Hypocrisy is a central pillar of the Catholic Church. Anyone who claims to be devoutly religious can’t avoid a little, forgivable hypocrisy — we’re all but human, and that’s what confession and penance are for — but the diocese higher-ups have made it into a key feature of the modern Christian identity. All throughout the far-reaching pedophilia scandal that continues to rock Catholicism to this day, appearances have been prioritized over the well-being of those abused, not to mention basic moral piety. For these predators of the cloth, it has always been more important to promote the impression of goodness than to actually engage in it, and now the proof guns for Pulitzers on BuzzFeed.
This week’s half-hour, “A Boy and a Priest,” obsesses over optics in a religious culture attempting to scrape itself back together and salvage what respect it still can. The gap between how things look and what they are has never caused men more anxiety, with creeps on Twitter fluttering their fingers over which behaviors might be construed as sexual impropriety, as if any harmless thing could land them on the hot seat. Misplaced as these concerns may be (anyone with a functioning moral compass knows harassment when they see it), they course through this week’s South Park, in which a perfectly decent priest realizes that hanging out around a young boy might not be such a good look.
Many people still think about the church as the Marsh parents describe it during the first scene, as being about “community, coming together.” Sharon chirps, “All I know is, after church, I just feel better.” For so long, the church stood as a locus of stewardship for a town — kids were instructed to tell a teacher, a police officer, a coach, or a priest if something wasn’t right at home. Despite the avalanche of shame, Catholicism hasn’t fully relinquished this social station. A religion built on the reverent upholding of old ways was never going to change so quickly, and many of the devout still see a one-on-one relationship between a priest and a boy of Butters’s age to be natural and beautiful.

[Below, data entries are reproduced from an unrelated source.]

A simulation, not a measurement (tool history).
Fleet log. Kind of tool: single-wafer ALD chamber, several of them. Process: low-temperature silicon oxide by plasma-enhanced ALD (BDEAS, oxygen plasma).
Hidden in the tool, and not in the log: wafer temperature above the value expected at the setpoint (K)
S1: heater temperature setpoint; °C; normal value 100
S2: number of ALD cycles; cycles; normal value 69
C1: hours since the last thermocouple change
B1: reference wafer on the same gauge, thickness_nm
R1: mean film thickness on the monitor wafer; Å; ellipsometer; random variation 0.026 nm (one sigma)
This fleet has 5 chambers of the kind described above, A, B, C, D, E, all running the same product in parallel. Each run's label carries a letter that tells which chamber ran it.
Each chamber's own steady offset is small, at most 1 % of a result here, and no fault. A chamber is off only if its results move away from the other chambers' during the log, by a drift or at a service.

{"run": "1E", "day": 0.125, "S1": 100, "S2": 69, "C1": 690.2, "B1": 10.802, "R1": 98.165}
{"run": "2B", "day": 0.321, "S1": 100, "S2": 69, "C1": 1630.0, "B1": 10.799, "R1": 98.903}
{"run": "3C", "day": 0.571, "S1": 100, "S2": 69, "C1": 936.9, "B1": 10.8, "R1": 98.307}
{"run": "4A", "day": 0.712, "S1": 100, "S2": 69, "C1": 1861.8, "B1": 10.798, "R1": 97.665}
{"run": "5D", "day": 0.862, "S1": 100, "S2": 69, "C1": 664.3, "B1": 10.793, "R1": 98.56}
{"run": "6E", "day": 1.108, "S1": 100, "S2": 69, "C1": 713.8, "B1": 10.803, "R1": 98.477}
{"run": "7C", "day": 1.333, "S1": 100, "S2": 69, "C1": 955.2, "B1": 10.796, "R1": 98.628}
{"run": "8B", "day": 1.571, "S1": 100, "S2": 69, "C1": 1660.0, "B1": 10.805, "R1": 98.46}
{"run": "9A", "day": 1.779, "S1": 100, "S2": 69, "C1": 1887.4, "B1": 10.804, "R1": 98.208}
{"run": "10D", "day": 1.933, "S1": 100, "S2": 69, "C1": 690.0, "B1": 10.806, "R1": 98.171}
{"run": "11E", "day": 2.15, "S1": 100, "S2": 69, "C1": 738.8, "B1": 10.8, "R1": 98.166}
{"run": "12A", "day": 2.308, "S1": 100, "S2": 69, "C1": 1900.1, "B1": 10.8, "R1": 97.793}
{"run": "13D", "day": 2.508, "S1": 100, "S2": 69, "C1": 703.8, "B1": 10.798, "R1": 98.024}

Not so in scenic South Park, where every Sunday morning service might as well be a Friars Club roast of the priesthood. Attendees shout out middle-school-level pedophilia jokes from their pews while the local reverend tries to do his thing, leaving him feeling dejected. He finds a kindred soul in Butters, and their shared status as outcasts quickly brings them together. Though their bond provides the uncommon (in media, that is) example of the church fulfilling its intended purpose, everyone who sees them assumes the worst. Whether at a roller rink, playing board games, or going to the movies, seeing a man of faith hobnobbing with little boys inspires knee-jerk revulsion.
Though the episode certainly doesn’t take it easy on priests — the harshest, truest line of dialogue reframes the “few bad apples spoiling the bunch” rationale as “a few good apples trying to salvage the rotten bunch” — it seems odd that Trey Parker and Matt Stone would choose to defend this man’s dignity. But that’s only until the top brass get word of a priest cavorting about with a boy, and the sharpest satirical knives come out.
At Catholicism Headquarters, or wherever the elite squad of cardinals live in the South Park universe, the alarm sounds that trouble may be a-brewing for the church, and they leap into action on a full cover-up. The zeal with which the crusty-faced officials go about erasing all evidence, real or imagined, of any wrongdoing provides Stone and Parker both with their most pointed critique and a primo opportunity to make about a dozen jokes about cum. Their point rests not with the priest’s presumed guilt and actual innocence, but in the official protocol in place to protect both his reputation and that of the Church in any and all circumstances. We’ve learned that in real life, this took the form of an intricate series of transferrals between parishes, an aggressive battery of litigation to silence all critics, and high-visibility PR to shore up their ethical bona fides for the flock’s sake. Here, it takes the form of a massive semen-Hoovering contraption dubbed the “Cumboni.”
The episode ends in a more prescriptive manner than Parker and Stone’s usual shrug emoji, with the priest returned to his congregation and talking through the wisecracks. After a very Shane split with Butters, he’s learned to set some safe boundaries with the younger worshippers, and that being a representative of the church means shouldering the bad along with the good. If this is the bed they’ve made, those who stand by the clergy must sleep in it, Stone and Parker suggest. Anyone who’s seen The Book of Mormon knows full well that the Parker-Stone braintrust doesn’t hate religion for what it is, rather for the various strains of BS (self-righteousness, judgement, and lots of hypocrisy) in which it often gets wrapped up. In both Mormon and this week’s half hour, there’s a faint hint of respect for the dedication and introspection that Christian worship requires. They hold Christians to the standards set for themselves: to be honest and good. What a world we live in, where the guys behind Orgazmo can take the moral high ground over God’s chosen mouthpieces here on Earth.
Assorted Thoughts and Questions
• The exchange in which Stan floats the idea that going to church seems a bit pointless only for his father to respond, “Don’t say things like that, Stan, you wanna go to fucking hell?” may be the purest distillation yet of Stone and Parker’s general worldview.
• At the episode’s opening, Stan has an apparently broken arm set in a sling. Perhaps my memory’s failing me, but did he sustain that during one of the school shootings last week? Or has South Park decided that now is the time to start committing to continuity in terms of characters sustaining grievous personal injury?